# B Gear Ratio in Bicycles using Rotational Motion

1. Jul 23, 2015

### andyrk

When we change the gears of the bicycle we are riding, we change the the disc we are currently at (which are located at the place where we pedal) to some other disc. This means the radius of the circular disc we were pedaling/rotating changes. So that means if we were rotating the disc with angular velocity $ω$, if $r$ changes (radius of the disc) $rω$ changes. And that means the speed with with the chain which rolls over the disc, i.e. $v = rω$ changes. But how does that make the bike move faster with the same angular velocity we were providing it as before? If we want it to move faster, then the velocity of COM of the rear/front tire should increase, but how does changing gears do that?

2. Jul 23, 2015

### A.T.

What happens with the angular velocity of the back wheel, if the speed of the chain changes?

3. Jul 23, 2015

### andyrk

Okay..it increases too. But I still didn't get how that increases the speed of the bike? I think it is because of the force imparted by the ground on the rear tire, which happens because the rear tire pushes the ground back..so the ground pushes the tire front..giving it some acceleration. Which increases the velocity of the rear tire and as a result of the entire bike.

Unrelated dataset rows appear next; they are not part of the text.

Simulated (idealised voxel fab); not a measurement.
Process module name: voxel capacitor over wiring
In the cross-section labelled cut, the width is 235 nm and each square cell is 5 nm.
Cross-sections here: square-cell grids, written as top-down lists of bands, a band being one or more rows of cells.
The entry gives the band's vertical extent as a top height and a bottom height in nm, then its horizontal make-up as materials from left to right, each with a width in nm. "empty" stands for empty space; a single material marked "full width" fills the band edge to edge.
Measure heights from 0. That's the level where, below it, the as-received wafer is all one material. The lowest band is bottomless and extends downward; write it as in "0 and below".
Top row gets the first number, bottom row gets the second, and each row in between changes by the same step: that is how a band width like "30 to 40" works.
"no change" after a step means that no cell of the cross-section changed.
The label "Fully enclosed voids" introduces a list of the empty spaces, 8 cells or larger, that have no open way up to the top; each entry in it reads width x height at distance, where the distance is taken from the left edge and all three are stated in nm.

Also, if we stop pedaling why does the bike come to a complete halt after sometime? How can it be friction because friction is always acting in the direction of motion of the bike?

Last edited: Jul 23, 2015
4. Jul 23, 2015

### Qwertywerty

Air resistance , friction between parts of the cycle , and other stuff too ( Not sure what that other stuff may be , though ) .

5. Jul 23, 2015

### andyrk

How exactly does the rear tire apply force to the ground? It has a velocity at the bottom-most point..so how does it lead to applying a force?

6. Jul 23, 2015

### A.T.

No.
Friction.

7. Jul 23, 2015

### andyrk

Yes.
Friction is applied by the ground not by the rear tire. What I am saying is friction is a reaction force. What was the action force?

8. Jul 23, 2015

### A.T.

Both. There are two equal but opposite forces between tire and ground.
It doesn't matter which of the two forces you call "action" and which "reaction". They are both friction.

9. Jul 23, 2015

### andyrk

Okay, so I should ask: "How" does the rear tire apply a force on the ground?

10. Jul 23, 2015

### Qwertywerty

How or Why ?

11. Jul 23, 2015

### andyrk

Both

12. Jul 23, 2015

### A.T.

13. Jul 23, 2015

### Qwertywerty

When angular velocity of the back wheel increases , the wheel gains a tendency to slip on the ground . Friction opposes this tendency of relative motion by increasing - this causes acceleration of the wheel's center of mass , causing increase in velocity of the Com , thus making net velocity of point in contact with ground zero , thus preventing relative motion , and in this process causing increase in bike's speed .

14. Jul 23, 2015

### A.T.

If there is no slippage, then angular velocity and COM's linear velocity change simultaneously. So I don't see how you can tell which change is causing the other change. Seem arbitrary to me.

15. Jul 23, 2015

### Qwertywerty

Well the angular velocity increases with time , and so it must be causing simultaneously , the velocity of Com to increase too .

Take a rubber ball , spin it and drop on the ground . It would first slip and then eventually , start to roll . What would you say is the mechanism/cause for this ?

16. Jul 23, 2015

### A.T.

You could just as well say:

The velocity of Com increases with time, and so it must be causing simultaneously , the angular velocity to increase too .

But here the angular velocity would decrease, the opposite of the case above. And a bike isn't dropped with spinning wheels, so what does it have to do with an accelerating bike?

17. Jul 23, 2015

### Qwertywerty

So changing the gear doesn't cause a direct increase in angular velocity of the wheel ?

My point here is that friction , in the ball's case is opposing the relative motion and therefore causing an increase in ball's horizontal velocity ; and the only difference in the case of the ball and wheel is that the ball had slipping in the start and hence friction opposed angular velocity , in the case of the wheel it would not , it would merely increase the Com's velocity .

18. Jul 23, 2015

### A.T.

Switching gears doesn't necessary change the bike speed, which (assuming no slippage) determines the angular velocity of the wheel.

You can (and usually do) accelerate a bike without any relative motion at the contact (slippage).

19. Jul 23, 2015

### Qwertywerty

No - I don't think so either . But the case the OP talks about involves increasing the speed of the bike .

That is what I have been saying all along . What I've been trying to do is give the reason for this .

20. Jul 23, 2015

### A.T.

Locally the "reason" is static friction. Globally the "reason" is simply that the equations of motion say so, given certain boundary conditions.